Form 8993 and the FDII deduction: how it works

Foreign derived intangible income FDII is a Section 250 tax benefit that can lower the US tax rate on certain income earned by domestic corporations from serving foreign customers. In plain English, the FDII deduction is designed for qualifying foreign sales and services, while GILTI and Section 962 apply in a different part of the international tax rules.

Most taxpayers cannot claim FDII directly. In practice, it usually applies to domestic C corporations, while expats are more likely to run into Form 8993 when working through the Section 250 deduction tied to GILTI after a Section 962 election.

The key takeaway: FDII generally belongs to domestic corporations, while IRS Form 8993 is also the form that shows up in some individual Section 962 and GILTI calculations for the 2026 filing season.

AT A GLANCE NOTE
What is FDII? Foreign derived intangible income FDII is a Section 250 benefit for eligible corporations with qualifying foreign-derived income.
Who usually claims it? Mainly domestic corporations, not foreign corporations, and not most individuals filing on their own.
What does Form 8993 do? IRS Form 8993 is used to calculate the Section 250 deduction for FDII and certain GILTI-related amounts.
How is FDII different from GILTI and Section 962? FDII is generally an export-related rule for US corporations. GILTI applies to income from controlled foreign corporations, and individuals usually look to the Form 8993 instructions only when a Section 962 election brings corporate-style deduction rules into play.

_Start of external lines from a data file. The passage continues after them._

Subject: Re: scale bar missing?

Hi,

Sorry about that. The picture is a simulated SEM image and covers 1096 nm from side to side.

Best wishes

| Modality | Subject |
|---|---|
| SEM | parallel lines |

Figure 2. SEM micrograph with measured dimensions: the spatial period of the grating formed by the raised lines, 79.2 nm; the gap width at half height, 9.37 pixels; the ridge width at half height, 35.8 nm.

What is FDII, and who can claim the FDII deduction?

What is foreign derived intangible income? FDII is a corporate tax benefit for certain foreign-derived income of US corporations, calculated by formula, not a general rule for individuals or a simple “intellectual property” regime.

FDII is a calculated section 250 amount for a domestic C corporation. Form 8993 starts with deduction eligible income (DEI), subtracts deemed tangible income return (DTIR) to determine DII, and then applies the foreign-derived ratio to arrive at FDII.

Despite the name, it is not limited to patents, trademarks, or other intangible assets. For 2025 returns filed in 2026, the rules still center on foreign sales of property for foreign use and certain services provided to foreign persons or tied to property outside the US.

A common FDII example is a US C corporation that licenses software to business customers abroad or performs qualifying services for foreign clients. When the foreign-use and Section 250 rules are met, the corporation may be eligible for the foreign derived intangible income deduction. The related FDII form is Form 8993, which is used to calculate the Section 250 deduction.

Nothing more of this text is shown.